Stuck In A Rut

I watched an obscene amount of Little House On The Prairie as a young girl, mostly due to my mother’s obsession with the books. I remember one time when the wheels of the Ingall’s family wagon got stuck in the mud. They couldn’t move until the mud had dried and Pa could dig them out.

So that’s where the expression stuck in a rut came from!

Sometimes, life can feel like a wagon whose wheels are stuck in the mud. No matter how hard we try, we go nowhere. Nothing changes. We are still stuck in the same place.

Recently I’ve gotten this feeling of being in a rut. I think a lot of it comes from not having any definite upcoming travel plans. I always look forward to going to new places, and not having anything solid on the horizon is more than a little sad for me. I crave new experiences.

I’m not sure if it’s possible to be an anomaly of yourself, but at times I feel like I am just that. I am a person who craves consistency and protects her plans. But recently, I’ve found myself attempting to do things differently simply because it’s different. Most of it is silly and pointless, like parking in a different spot when I go to the office, eating something different for lunch, and changing up my makeup routine.

I used to really abhor change. I hated it when things were suddenly different. The older I get, the more I understand that change is more than just good, it’s necessary. Things have to change. If things don’t change, things die. Change is a natural cycle.

Change can either hurt, or it can heal. It can either grow us, or break us. It is all in how we see it.
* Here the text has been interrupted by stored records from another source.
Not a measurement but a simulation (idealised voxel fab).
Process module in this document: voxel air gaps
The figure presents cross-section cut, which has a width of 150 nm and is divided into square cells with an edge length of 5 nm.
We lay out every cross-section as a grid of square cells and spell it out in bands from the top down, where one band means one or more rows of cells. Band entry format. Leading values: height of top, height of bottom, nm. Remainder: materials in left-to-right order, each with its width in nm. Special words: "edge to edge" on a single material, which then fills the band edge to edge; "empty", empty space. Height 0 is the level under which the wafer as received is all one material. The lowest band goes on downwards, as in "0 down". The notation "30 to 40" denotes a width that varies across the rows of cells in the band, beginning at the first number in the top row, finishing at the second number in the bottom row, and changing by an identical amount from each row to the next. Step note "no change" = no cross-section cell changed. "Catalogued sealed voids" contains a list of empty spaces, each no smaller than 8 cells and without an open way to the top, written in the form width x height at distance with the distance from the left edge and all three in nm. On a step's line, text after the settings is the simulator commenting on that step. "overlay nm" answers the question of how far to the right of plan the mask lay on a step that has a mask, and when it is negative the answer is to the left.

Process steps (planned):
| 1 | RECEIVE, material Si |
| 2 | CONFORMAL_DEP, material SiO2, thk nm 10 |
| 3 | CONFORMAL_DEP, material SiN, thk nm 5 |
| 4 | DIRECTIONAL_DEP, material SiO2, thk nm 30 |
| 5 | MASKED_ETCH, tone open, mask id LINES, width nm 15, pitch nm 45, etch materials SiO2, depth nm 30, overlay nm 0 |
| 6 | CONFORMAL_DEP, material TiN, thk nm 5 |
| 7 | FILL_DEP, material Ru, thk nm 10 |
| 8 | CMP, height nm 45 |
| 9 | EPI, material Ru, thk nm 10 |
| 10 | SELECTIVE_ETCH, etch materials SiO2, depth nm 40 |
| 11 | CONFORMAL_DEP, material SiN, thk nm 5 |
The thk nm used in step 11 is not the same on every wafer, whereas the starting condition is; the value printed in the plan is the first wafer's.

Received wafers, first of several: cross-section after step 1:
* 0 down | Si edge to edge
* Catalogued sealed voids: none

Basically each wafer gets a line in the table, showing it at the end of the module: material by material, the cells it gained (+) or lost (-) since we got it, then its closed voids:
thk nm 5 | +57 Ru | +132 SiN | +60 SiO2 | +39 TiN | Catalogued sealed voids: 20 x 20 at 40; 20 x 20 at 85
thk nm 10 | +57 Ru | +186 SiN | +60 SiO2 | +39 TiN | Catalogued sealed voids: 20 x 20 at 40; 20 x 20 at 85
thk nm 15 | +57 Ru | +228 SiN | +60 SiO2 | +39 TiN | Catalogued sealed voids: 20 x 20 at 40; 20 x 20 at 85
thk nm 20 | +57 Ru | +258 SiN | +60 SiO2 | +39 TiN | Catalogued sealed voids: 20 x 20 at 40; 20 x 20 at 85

Everything goes back to our perspective. A lot of things in my life are the same as they were six months ago. I work at the same place, live in the same home, go to the same school, and spend time with the same people that I spent time with six months ago. However, a lot has changed within those things. The right perspective can show you that things are always changing and evolving; your job, your relationships, everything.

I got a fortune at a new Chinese place (because I’m trying new things to get out of a rut!) and it said, “Relish the transitions in your life, they will happen regardless”. I kept that fortune and it is in my wallet even as I write this.

Eventually, Pa gets the wheels out of that mud and the Ingall’s journey continues. This doesn’t mean that was the last time their wagon got stuck. We will still feel like we are in a rut sometimes. We just have to see it as a moment, and not as forever.

Things will change, they must change. We can either see this as the end of the world, or as the end of a rut.